FYI impresses Alcoa, a likely near term offtake partner

By Trevor Hoey. Published at Feb 11, 2021, in Technology

FYI Resources Ltd (ASX:FYI) has released highly promising and commercially crucial analytical results from the recently completed HPA pilot plant trial conducted in collaboration with Alcoa Australia Limited (Alcoa).

Analytical results indicated more than 99.998% Al2O3 purity was consistently achieved with an average of 99.9986% Al2O3 purity surpassing expectations - just a whisker of the premium 5N product that has a grade of 99.999%.

The fact that some samples achieved results of 99.999% HPA is an outstanding outcome that surpassed both parties’ operational expectations, providing further validation of FYI’s innovative HPA flowsheet design.

In industry terms, this confirms that FYI has drawn significantly closer to being able to offer its customers a 5N product that fetches approximately double the price (circa US$50,000 per tonne) of the 4N product that had previously been applied as a base case in the definitive feasibility study (DFS).

The sale of a 5N product would not only generate substantially higher income, but it would also open up a much wider range of markets where that quality of HPA is essential.

As a backdrop, FYI and Alcoa entered into a Memorandum of Understanding (MOU) on 8 September 2020 for the potential joint development of FYI’s innovative, fully integrated, high quality HPA product.
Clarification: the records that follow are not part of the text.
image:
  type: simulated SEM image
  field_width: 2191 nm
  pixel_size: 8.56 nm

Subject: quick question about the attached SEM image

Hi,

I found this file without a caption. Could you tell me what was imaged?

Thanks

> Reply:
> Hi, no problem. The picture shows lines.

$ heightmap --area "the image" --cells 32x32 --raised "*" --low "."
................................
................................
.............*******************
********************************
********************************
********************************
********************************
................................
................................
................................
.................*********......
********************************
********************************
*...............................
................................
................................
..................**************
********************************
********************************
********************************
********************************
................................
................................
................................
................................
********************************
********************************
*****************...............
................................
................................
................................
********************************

These results go a long way to meeting a key condition precedent to the Alcoa MOU, being the successful review of FYI’s innovative process flowsheet design and performance and potential operational parameters in terms of FYI’s future production scenario.

Significant upside to DFS financial metrics

The MOU activities continue to progress toward completion of the two other key conditions precedent being the engineering review and the economic/commercial terms. The parties will now work closely to finalise the MOU review.

The following excerpt from the group’s DFS provides a snapshot of the base case assumptions that were used to project revenues, sales and the underlying project valuation from the production of 4N.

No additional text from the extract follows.